The urge to monogram anything that doesn't move is delightfully genteel, Miss Manners has always thought. What a pretty picture it is to think of all those nice young ladies spending their teen-age years flashing their needles as they put their own marks on the linens they will use after they marry.
The process has been somewhat speeded up, she has been given to understand. Young ladies who are flashing needles are now clapped into rehab, while others may be flashing something else. She has even heard tell that young ladies do not wait as long as they are supposed to in order to leave marks on linens.
Nevertheless, monogramming is still popular and perhaps even more useful.
For old traditionalists, waking up in monogrammed bed linen provides a clue to their identity. For nontraditionalists, Miss Manners supposes that it provides a clue as to the identity of anyone else in the immediate vicinity. This is not a perfect system, as monograms on sheets and blanket covers on a well-made bed would be upside down from the point of view of the sleeper, but it is better than asking.
Monograms on silver have the advantages of enabling the owners to identify any wandering forks they might re-encounter at the police station or on the dinner table of a former guest. These should also happily remind one of the ancestor who bequeathed them, either to oneself or to the intermediary owner who turned them in for cash via the antiques market.
Kindly souls who wipe away the tears of others, and unkindly souls, who cause tears in others, should have monogrammed handkerchiefs to hand over. This brings some dash to a situation otherwise lacking it. It also creates an emotional sequel, as the easily identifiable handkerchief remains with the sufferer. Should it be returned (duly laundered) with apologies and gratitude, a lachrymose combination that could start the cycle again? Or should it be kept as a souvenir?
Other good candidates for monogramming are paper, shirts, luggage, towels, the linings of coats and apparently just about anything else that will hold still long enough. Miss Manners has seen catalogues offering monogrammed chewing gum containers.
Perhaps she should set some limits.
Shall we say that there should be no more than one set of monograms visible at a time? So if you monogram the towels, you don't monogram the bathmat and the shower curtain and trace your initials on the steamed-up bathroom mirror. And if you monogram your shirt cuffs, you can't also have monograms on the cufflinks.
Household linens may be monogrammed with the maiden initials of the lady of the house, a custom dating from premarital monogramming that serves equally well for serial marriages. Couples who are tempted to entwine their initials should try to get it out of their system by carving their names together on a tree.
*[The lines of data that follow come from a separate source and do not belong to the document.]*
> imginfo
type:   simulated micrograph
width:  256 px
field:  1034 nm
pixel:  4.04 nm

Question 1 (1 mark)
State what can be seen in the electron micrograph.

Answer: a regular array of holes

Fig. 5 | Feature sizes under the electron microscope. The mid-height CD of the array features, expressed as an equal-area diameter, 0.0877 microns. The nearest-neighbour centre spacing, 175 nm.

The standard style has the initial of the surname in the middle and the given names on either side, but this should not be attempted by those who have four or more initials. It is equally correct to put the surname larger on the right with preceding initials in a tower to the left, or to crowd them all into a little block, or to pile them on top of one another as if you were typing them and the keys had jammed.
They don't even have to be easily decipherable. However, the look of long hairs disappearing down the drain is not a happy one.
DEAR MISS MANNERS: My older brother does not leave the house. He sleeps on the couch until after two in the afternoon. When he is awake, he finds it necessary to dominate anything that is going on. I find it impossible to find peace at home under these circumstances. I love my brother and do not want to be rude. What must I do?
GENTLE READER: Two things:
1. Refrain from saying, "Get a life!"
2. Help him get a life.
Miss Manners does not normally sully herself by digging around for root causes of rudeness. It would be pointless, as she doesn't accept them as excuses anyway. But even she recognizes that a young man who does nothing but stay home and nap is not a likely candidate for etiquette improvement.